Every organization needs a cybersecurity policy. It’s the only way people know what’s expected of them, whether we’re talking the COO, the receptionist, a vendor or a volunteer. Unfortunately, until you’re a target (which, according to Ipsos, was 18% of small and medium-sized businesses in Canada of 2016), most people associated with your organization will ignore the risk (and the policy). Here are seven steps you can follow to develop a cybersecurity policy that people will actually follow:


1. Develop it as a group

You’ll get greater buy-in for a policy that was created with the involvement of more than one person. Senior leadership should definitely champion the project, since without high-level support you’ll lack the resources and authority to do much more than draft the document. Involve your board members, if you have them. Middle management and supervisors can help with policy roll-out, training and ongoing reminders to employees, volunteers and vendors.


2. Make it easy to read

If you want non-technical people to refer to your cybersecurity policy (and to understand it when they do), you need to keep the document as short and simple as possible. Consider enlisting the help of a writer and designer to make the document clear and engaging and to highlight key messages relating to specific groups.


3. Make it accessible

If the policy is in Brad (or Anil or Li’s) desk drawer or in an obscure folder on your organization’s server, no one will be able to find it. Name it clearly and put it somewhere obvious. (If you don’t have an obvious place for company policies, make one.) Even better, put it in a number of obvious places so people will run across the policy (or its offshoots—see step 6) often.


4. Revise it regularly

Technology and the forces that threaten the security of information are always changing, and your people will be less inclined to follow a policy they know is stale. Convene your stakeholders on an annual basis to review your policy and make any changes. You can also conduct a cybersecurity audit as part of this review process, to identify areas where your policy or your people (including suppliers) may need some help.


5. Train people on it

Training will make your policy real and relevant to your people. They need opportunities to try approaches out using their devices, ask questions and explore the grey areas. Training on your cybersecurity policy should be mandatory for all employees, volunteers and, ideally, vendors. It should also be part of your new employee orientation. Maintain attention and encourage retention by making the training interesting. Finally, keep the topic top-of-mind with regular refreshers that point out how threats—and your organization’s responses to them—are evolving.


6. Remind people about it

A survey by Clutch showed that 46% of front-line employees who participated didn’t know if their company had a cybersecurity policy. “Out of sight, out of mind” is a bad mantra when it comes to your policy. It will be easier (and more enjoyable) to remind people about it by breaking it down into bite-sized, practical topics for groups who share common job functions. “How-to,” “quick tip,” “did you know” “quiz of the month” “what if” and “do this not that” content can be helpful reminders. Use video, posters, emails, newsletter articles and in-person meetings to keep the delivery of messages interesting.

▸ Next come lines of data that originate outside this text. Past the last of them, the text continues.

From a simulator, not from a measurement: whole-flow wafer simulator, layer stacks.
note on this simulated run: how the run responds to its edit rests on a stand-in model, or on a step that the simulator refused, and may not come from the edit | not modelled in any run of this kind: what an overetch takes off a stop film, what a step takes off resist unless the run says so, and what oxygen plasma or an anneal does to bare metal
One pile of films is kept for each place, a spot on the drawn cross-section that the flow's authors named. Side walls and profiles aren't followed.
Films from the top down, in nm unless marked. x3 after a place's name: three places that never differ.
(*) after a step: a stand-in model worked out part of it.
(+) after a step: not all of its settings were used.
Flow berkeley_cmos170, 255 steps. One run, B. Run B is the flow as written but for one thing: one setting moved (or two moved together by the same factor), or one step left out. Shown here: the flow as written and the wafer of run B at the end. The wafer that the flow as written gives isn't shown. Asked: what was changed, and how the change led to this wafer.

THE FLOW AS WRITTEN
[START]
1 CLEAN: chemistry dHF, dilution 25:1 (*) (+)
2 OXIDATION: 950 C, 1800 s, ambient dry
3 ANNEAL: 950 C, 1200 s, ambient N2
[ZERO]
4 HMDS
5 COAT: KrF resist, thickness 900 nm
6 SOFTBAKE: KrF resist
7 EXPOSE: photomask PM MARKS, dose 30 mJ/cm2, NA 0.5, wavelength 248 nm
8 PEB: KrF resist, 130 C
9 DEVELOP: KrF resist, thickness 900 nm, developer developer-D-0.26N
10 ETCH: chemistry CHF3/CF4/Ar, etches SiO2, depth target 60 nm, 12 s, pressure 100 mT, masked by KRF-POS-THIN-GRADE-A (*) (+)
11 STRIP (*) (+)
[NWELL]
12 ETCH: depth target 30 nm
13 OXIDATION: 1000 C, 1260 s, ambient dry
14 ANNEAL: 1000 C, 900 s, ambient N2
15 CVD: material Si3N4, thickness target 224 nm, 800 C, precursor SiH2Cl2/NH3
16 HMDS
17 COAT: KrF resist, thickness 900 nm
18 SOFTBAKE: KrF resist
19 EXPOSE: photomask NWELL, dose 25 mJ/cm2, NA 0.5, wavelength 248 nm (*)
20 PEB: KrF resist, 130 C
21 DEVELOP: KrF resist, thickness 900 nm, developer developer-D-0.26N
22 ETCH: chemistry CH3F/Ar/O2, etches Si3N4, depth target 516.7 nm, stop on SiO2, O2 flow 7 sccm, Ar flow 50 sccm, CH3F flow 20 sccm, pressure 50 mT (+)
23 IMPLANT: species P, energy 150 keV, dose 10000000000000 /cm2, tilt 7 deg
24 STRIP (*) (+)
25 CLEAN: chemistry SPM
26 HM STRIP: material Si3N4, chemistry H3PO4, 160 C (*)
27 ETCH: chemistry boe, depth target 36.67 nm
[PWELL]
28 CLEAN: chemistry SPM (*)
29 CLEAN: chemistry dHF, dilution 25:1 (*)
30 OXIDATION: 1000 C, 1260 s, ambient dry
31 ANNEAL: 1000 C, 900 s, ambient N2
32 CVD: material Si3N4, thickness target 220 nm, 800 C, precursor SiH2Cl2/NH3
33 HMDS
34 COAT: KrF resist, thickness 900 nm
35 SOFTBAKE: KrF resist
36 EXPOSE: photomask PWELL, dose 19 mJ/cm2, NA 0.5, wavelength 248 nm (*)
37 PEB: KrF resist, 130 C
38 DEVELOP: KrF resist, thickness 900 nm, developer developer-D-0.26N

7. Reward people who follow it

While you’ll need to address sanctions and other consequences for not following your cybersecurity policy within the document, everyone prefers the carrot to the stick. Publicly recognize people who follow the policy to create an incentive to follow the rules. It will also remind your people that the policy exists and you’re watching who follows it.

Whether you’re starting your cybersecurity policy from scratch or reviewing an existing policy to make it more effective, it’s important to remember that you can’t “set it and forget it.” Revise, remind and reward on an ongoing basis to encourage your people to follow your policy every day.